Reply Mon 13 Jun, 2005 12:51 pm
June 10 / 12, 2005
We Regret Any Inconvenience Caused by Your Humiliation
"Support Our Torturers!"

By BRIAN CLOUGHLEY

Airline announcement: "To passengers waiting to board Flight ABC 123: your plane has been delayed by fifteen minutes. We thank you for your patience and regret any inconvenience."

US Military in Iraq announcement: "To the 68 year-old man whose house we burst into in the middle of the night, firing stun grenades, and who we then handcuffed, hooded and dragged off to interrogate and then discovered was entirely innocent because we are a bunch of incompetent boobies, we regret any inconvenience."

That's the way it goes, folks. Explode into someone's house at 4 in the morning, trash the place, steal valuables, rough up the elderly owner and terrify his wife, haul him and his sons away, and after the whole thing is realized to have been a total military balls-up announce that "It was determined that [the victim] was detained by mistake and should be released. Coalition forces regret any inconvenience and acknowledge Mr Hamid's co-operation in resolving this matter." Then forget all about it.

If anyone is wondering why US occupation troops (ignore the misleading garbage about "coalition forces") are increasingly detested and regarded with fear and contempt by more and more Iraqis as the days go by, there is no need to look further than their act of swaggering incompetence on May 30, because it is typical of what they have been doing in Iraq since the invasion. The only reason we know about this particular case of arrogance and stupidity on the part of a bunch of clumsy thugs is because the man concerned, Dr Mohsen Abdul Hamid, is a major political figure. The citizens of the United States didn't hear much about the shambles, and they know nothing whatever about all the other outrages because they do not involve high profile people. All the other smash crash and bash operations of cloddish violence against the civil population are reported only in non-US media.

The illegal abduction and gross humiliation of Dr Abdul Hamid are much more important than the bungling ineptitude of the US military commander in Iraq. (For it is he who is to blame. It was his cretinous subordinates who ordered the raid, and his delinquent barbarians who assaulted the house of an innocent family in dead of night. The buck stops -- or should stop -- right on the shoulders of the senior star-wearer.)

The case is specially important because the President and Prime Minister of Iraq protested to the United States of America about the US military's bizarre treatment of one of their country's most prominent politicians. The violation of his privacy and dignity and the statement by Iraq's President that " . . . no one gave prior notice to the Presidential Council about the arrest of Dr. Mohsen Abdul-Hamid. This way of dealing with such a distinguished political figure is unacceptable" are not to be brushed aside. Their expressions of deep concern were made on behalf of their citizens and have a direct bearing on bilateral relations and policy. But Bush Washington ignored the protests.

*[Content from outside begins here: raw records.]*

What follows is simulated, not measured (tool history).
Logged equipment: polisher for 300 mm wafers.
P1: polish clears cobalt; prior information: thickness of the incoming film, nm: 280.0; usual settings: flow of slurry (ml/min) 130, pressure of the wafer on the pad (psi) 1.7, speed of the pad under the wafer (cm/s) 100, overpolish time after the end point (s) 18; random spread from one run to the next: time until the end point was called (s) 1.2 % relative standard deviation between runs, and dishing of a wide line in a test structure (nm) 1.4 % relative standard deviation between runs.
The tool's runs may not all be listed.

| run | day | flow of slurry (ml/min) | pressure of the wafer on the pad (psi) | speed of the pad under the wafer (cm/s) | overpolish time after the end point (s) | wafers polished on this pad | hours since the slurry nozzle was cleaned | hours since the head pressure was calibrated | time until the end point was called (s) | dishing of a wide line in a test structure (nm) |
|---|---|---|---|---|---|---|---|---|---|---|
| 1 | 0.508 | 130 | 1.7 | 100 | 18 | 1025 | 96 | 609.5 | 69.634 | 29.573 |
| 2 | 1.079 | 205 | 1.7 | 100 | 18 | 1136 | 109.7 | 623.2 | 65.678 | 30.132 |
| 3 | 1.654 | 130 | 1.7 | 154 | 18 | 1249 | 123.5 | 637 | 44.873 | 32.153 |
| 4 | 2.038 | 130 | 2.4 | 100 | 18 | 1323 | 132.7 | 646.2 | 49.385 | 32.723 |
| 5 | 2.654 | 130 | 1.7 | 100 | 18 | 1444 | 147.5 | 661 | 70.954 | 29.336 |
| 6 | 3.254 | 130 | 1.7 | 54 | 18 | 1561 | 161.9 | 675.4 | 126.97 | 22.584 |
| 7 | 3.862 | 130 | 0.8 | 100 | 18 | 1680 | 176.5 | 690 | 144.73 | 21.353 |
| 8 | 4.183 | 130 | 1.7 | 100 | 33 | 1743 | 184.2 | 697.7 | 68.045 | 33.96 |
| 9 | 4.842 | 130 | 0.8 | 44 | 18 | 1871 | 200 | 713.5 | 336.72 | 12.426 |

Failure to respond promptly, publicly and courteously to a head of state in such circumstances is one more example of calculated international vulgarity on the part of the Bush administration. It shows the weak countries of the world that Bush regards them with contempt. Bush would respond quickly enough to China's head man (who personally despises him, with good reason), and if he didn't reply to Russia's Putin, his intellectual superior by some scores of IQ points, he would be put in his place very quickly. But little countries don't matter. And little countries, to the Bush zealots, are those whose heads of state they can insult, bully and denigrate without fear of retaliation.

Last month, President Karzai of Afghanistan dared to raise the matter of the torture and murder of some of his citizens in the most bestial fashion by American soldiers.

There was then immediate release in Washington (let's forget the word 'leak' ; this handout was a matter of Bush administration policy) of a cable from the US embassy in Kabul declaring that President Karzai is entirely responsible for the failure to counter the crisis of massive opium/heroin production in his country. This grotesque announcement was intended to deflect attention in America (the rest of the world doesn't matter) from President Karzai's expression of concern about the savagery of US soldiers in the prison camps they run. The ploy succeeded, of course. As intended by the Bush propaganda apparatchiks, most news outlets swamped the first story by the second -- if indeed they had even mentioned Karzai's protest, which many of them had not.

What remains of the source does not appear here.